[mirrorbrain] Re: download stats (was: XBMC using MB?)

From: Peter Pml <poeml_at_cmdline.net>
Date: Wed, 3 Feb 2010 22:41:09 +0100
Am 02.01.2010 um 09:24 schrieb Cory Fields:

> Yup, Mirrorbrain is up and working beautifully. We'll be deploying as
> soon as we can gather stats correctly and automatically. Hope to be
> using metalinks in the near-future as well on the client side for
> larger (~30mb+) downloads as well. They're working great via the file
> index, just need to work on integrating them into our client.

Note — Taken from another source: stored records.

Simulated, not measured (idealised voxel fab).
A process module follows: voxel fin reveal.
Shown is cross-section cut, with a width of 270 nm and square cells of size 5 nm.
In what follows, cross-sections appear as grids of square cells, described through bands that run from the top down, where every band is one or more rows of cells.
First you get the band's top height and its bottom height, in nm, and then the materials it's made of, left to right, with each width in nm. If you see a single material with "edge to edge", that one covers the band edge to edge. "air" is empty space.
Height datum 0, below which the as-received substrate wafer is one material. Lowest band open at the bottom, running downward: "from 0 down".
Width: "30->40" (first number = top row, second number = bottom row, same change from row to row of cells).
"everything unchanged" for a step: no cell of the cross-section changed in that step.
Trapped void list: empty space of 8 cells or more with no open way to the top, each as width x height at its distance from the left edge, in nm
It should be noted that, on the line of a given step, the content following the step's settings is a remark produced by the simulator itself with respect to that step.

About gathering download stats, I intended to come up with enough  
helpful details for you to implement the same that I have done for  
OpenOffice.org... I implemented most of http://mirrorbrain.org/download-statistics/ 
  (code at http://svn.mirrorbrain.org/svn/mod_stats/trunk/ ).  
Unfortunately, I so far failed to find the time to document it  
properly, and to iron out little things from the code that are  
specific to this first deployment. Anyway, I'd like to resurrect it  

mod_stats, the planned Apache module that counts in realtime, hasn't  
been written yet; as a quick solution, I came up with a script that  
crawls the logs once a day, and it is reasonably fast anyway:

tools/dlcount.py tools/ooo.conf --db --db-home downloadstats /var/log/ 
apache2/download.example.com/$(date -d yesterday "+%Y/%m")/ 
download.example.com-$(date -d yesterday "+%Y%m%d")-access_log.bz2

processed 149016 lines in 97.5082769394 seconds
found 3173 countables
saved data in 79.724547863 seconds

The database offers (through Django) some view on the data, like http://download.services.openoffice.org/stats/csv/20100201.csv 
, and more views could be easily added.

(The `date -d yesterday` thing obviously requires a cronolog setup.)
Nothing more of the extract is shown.